Tri C. Tran, PhD. is a lecturer of Vietnamese in the Humanities Language Learning Program at the University of California, Irvine. He has a Ph.D, an M.A. (Romance Linguistics and Literatures), and a B.A.
(Spanish Linguistics) from University of California, LA (UCLA). He also teaches Spanish and French language and linguistics, Romance linguistics, English as a Second Language, and English Academic Writing. His publications include Vietnamese language texts and a bilingual dictionary for students of linguistics. Tram Le was two years old when her family fled Vietnam on the day Saigon fell in 1975. Growing up in Southern California, she learned Vietnamese through organizing artistic and cultural productions for over two decades within the Vietnamese American community in Orange County, home of the largest population of Vietnamese outside of Vietnam. She refined her Vietnamese language skills by co-founding Club O' Noodles, a pioneering Vietnamese American theatre troupe; curating multi-art and history exhibitions; co-founding the Vietnamese International Film Festival (Viet Film Fest), which showcases films from around the world; and co-authoring a photo-history book, Vietnamese in Orange County . She received her B.S.

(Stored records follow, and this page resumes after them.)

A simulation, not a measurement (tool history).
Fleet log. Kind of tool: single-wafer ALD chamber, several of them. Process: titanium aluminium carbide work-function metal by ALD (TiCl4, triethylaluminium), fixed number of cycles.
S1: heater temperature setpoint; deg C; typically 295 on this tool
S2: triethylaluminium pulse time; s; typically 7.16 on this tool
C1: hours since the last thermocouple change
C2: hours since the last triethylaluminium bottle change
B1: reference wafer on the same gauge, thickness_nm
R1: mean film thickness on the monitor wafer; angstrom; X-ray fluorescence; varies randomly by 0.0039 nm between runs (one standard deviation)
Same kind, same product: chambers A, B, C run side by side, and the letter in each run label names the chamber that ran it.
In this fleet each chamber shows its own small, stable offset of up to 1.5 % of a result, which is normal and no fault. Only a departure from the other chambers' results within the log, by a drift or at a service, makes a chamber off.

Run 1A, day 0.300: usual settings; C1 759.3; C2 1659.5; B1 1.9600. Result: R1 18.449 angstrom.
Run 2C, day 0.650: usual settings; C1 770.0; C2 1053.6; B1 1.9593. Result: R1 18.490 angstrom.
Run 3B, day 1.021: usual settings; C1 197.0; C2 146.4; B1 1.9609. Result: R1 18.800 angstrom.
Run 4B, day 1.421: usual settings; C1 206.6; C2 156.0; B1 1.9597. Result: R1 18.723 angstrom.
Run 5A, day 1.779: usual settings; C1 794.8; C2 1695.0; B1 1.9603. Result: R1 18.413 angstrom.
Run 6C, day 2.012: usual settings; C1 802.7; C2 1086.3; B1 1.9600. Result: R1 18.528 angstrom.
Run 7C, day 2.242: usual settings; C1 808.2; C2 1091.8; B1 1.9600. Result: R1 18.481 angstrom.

in Business Administration from California State University, Northridge (CSUN) and an M.A. from the Department of Asian American Studies at the University of California, Los Angeles (UCLA). She currently serves as the Associate Director for Viet Stories: Vietnamese American Oral History Project at the University of California, Irvine (UCI). Nguyen Thi Hop and Nguyen Dong began their careers as young professional artists in the South Vietnam of the 1960s, exhibiting in Paris, Taiwan, and in cities in Germany and the US, as well as in Saigon. They have illustrated many award-winning books, including Vietnamese Children's Favorite Stories and My First Book of Vietnamese Words . In the US, they have frequently illustrated the work of renowned Vietnamese Zen master Thich Nhat Hanh.